If by "synthesized," Sheldrake is referring to a man-made crystal, one hardly need appeal to morphic resonance to explain why it may take longer to synthesize it on the first occasion than on subsequent occasions. In science, as with most other areas of human endeavor, feats generally become easier with practice, and with the collective practice of the scientific community. It's not nature per se (in the sense of the laws or regularities which govern the behavior of naturalistic entities) which is changing, but only the investigators' expertise.
Sheldrake writes:
That was written in 1987 - whether there have been developments, I don't know.
Here is Sheldrake's reply to the question 'what is consciousness'?
So - I concede the point!
You are failing to make a proper distinction between knowledge and belief. The certainty of knowledge consists in the absence of genuine doubt. Do you know how to drive a car? Is it possible you could be mistaken and that in fact you do not know how to drive a car? Do you know the street number of your house, your wife's name, that she is female, that she is human, what makes her happy and what annoys her, how many children you have, what kind of dog you have ?
There is no possibility of genuine doubt about any of these. Sure, there is an in extremis, artificial 'it's logically possible that I could be wrong about any of these'. You wife might be a transsexual, or a machine disguised as a human, and so might your kids and your dog. You might be part of a top-secret government project researching into how far people can be deceived in what they believe. Your whole life might have been a dream, and so on with any stupid scenario you can possibly imagine. But all of this sort of imagining would be a bullshit kind of doubt; it has no real force (unless you are psychotic).
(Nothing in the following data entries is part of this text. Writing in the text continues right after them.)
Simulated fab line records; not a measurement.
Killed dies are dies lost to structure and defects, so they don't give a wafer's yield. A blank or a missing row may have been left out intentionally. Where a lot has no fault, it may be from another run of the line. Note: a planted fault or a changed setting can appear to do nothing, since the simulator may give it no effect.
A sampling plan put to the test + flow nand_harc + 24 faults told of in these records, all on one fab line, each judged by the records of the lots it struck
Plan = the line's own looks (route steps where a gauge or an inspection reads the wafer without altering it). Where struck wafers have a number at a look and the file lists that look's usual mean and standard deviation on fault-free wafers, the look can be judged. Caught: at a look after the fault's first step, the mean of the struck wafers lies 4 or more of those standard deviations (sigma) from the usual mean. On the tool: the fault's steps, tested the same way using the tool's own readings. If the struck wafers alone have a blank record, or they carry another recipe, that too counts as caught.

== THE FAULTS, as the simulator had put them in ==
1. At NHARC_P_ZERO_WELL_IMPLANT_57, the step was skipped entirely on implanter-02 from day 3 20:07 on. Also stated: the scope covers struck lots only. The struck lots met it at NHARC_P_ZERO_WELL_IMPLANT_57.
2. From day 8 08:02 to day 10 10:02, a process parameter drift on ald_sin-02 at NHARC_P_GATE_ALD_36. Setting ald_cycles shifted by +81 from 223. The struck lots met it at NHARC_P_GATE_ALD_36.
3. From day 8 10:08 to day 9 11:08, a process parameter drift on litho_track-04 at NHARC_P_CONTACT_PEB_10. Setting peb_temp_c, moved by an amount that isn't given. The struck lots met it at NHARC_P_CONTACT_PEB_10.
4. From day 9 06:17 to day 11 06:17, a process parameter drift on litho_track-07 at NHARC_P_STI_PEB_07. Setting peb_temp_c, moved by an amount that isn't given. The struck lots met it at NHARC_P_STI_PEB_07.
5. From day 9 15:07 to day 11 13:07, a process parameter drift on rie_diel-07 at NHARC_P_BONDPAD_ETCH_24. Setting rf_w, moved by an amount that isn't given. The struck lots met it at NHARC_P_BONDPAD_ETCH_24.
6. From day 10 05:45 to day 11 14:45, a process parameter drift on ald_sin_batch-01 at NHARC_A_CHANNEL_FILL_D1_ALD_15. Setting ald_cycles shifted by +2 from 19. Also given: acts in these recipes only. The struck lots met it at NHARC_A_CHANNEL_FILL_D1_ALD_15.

If you want to be consistent in saying that everything is subject to doubt, then you should not assert that humans have any knowledge at all, but only beliefs. To know something is to know it beyond doubt. To know something is to experience complete confidence. Anything you cannot have complete confidence in cannot be knowledge; it's that simple.
And you still haven't explained how, magically, the certainty of knowing that you say will be achieved through questioning absolutely everything, will somehow emerge out of your state of universal doubt.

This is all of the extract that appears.